I'll quote the beginning of the example from the document you have linked to.

Example 3: Let $X$ be an uncountable set and let $\{0,1\}$ have the discrete topology. Consider $\mathcal P(X) = \{0,1\}^X$ with the product topology. Let $\mathcal A\subseteq \mathcal P(X)$ be the collection of all uncountable subsets of $X$. $\mathcal A$ is not open; indeed every basic open contains finite sets. However, we claim that $\mathcal A$ is sequentially open.

The important point is notice that the author identifies $\{0,1\}^X$ with $\mathcal P(X)$. Indeed, there is a very natural bijection between these two sets (and it occurs frequently in mathematics, which might be why it is mentioned in the text without any details).

For every subset $S\subseteq X$ you have the corresponding function $\chi_S \in \{0,1\}^X$ which maps elements of $S$ to $1$ and other elements to $0$ $$\chi_S(x)= \begin{cases} 1 & x\in S, \\ 0 & \text{otherwise}. \end{cases} $$ The assignment $S\mapsto \chi_S$ is a bijection between $\mathcal P(X)$ and $\{0,1\}^X$.

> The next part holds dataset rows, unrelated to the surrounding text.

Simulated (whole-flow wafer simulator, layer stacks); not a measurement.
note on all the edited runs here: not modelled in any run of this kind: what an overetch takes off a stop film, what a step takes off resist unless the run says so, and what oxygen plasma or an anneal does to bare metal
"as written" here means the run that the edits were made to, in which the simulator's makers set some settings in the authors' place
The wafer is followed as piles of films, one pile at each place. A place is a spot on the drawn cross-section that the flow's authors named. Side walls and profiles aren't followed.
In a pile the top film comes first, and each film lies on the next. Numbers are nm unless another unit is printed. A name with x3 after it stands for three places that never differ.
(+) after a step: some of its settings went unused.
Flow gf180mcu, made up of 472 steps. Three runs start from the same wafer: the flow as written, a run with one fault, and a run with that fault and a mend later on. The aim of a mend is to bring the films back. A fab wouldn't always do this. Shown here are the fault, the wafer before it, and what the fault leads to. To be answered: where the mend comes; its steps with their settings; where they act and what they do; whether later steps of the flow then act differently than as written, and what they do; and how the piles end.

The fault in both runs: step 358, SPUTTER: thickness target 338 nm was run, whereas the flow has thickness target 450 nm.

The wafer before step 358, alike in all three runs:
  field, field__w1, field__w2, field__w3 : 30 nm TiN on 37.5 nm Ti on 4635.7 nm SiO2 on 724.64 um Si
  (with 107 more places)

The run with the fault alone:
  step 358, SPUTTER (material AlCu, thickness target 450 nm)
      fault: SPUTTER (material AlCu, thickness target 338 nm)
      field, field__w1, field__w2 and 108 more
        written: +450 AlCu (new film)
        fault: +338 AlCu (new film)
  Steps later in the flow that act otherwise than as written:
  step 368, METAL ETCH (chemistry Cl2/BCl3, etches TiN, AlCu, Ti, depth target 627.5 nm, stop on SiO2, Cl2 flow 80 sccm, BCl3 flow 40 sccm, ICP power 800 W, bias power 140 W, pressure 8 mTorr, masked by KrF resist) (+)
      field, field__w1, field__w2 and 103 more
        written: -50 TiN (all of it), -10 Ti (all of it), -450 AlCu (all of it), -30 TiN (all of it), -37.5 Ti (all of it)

Now if we look at the space $\{0,1\}^X$ then the basic open sets are obtained in this way: Choose finitely many coordinates $k_1,\dots,k_n$ and choose values $v_1,\dots,v_n\in\{0,1\}$ which you want to prescribe for these coordinates. Then you get a basic neighborhood consisting of all functions with these prescribed values, i.e. $f(k_j)=v_j$.

What happens if we transfer this topology (using the bijection we mentioned above) to the set $\mathcal P(X)$? Well, for every basic neighborhood we have fixed some finite set $F$ of indices where the functions have to attain the value $1$. If this function is of the form $\chi_S$, this is the same as saying $F\subseteq S$. We also prescribed some finite sets $G$ such that for $x\in G$ we want $\chi_S(x)=0$. This is the same as requiring $S\cap G=\emptyset$.

So the basic open sets in $\mathcal P(X)$ are like this: For any finite sets $F,G\subseteq X$ you get a basic set $$\mathcal O_{F,G}=\{S\subseteq X; F\subseteq S, G\cap S=\emptyset\}.$$ You can notice, that for any choice of $F$, $G$ such that $F\cap G=\emptyset$, this basic set contains at least one finite set. (For $F\cap G\ne\emptyset$, the set $\mathcal O_{F,G}$ described here is empty.)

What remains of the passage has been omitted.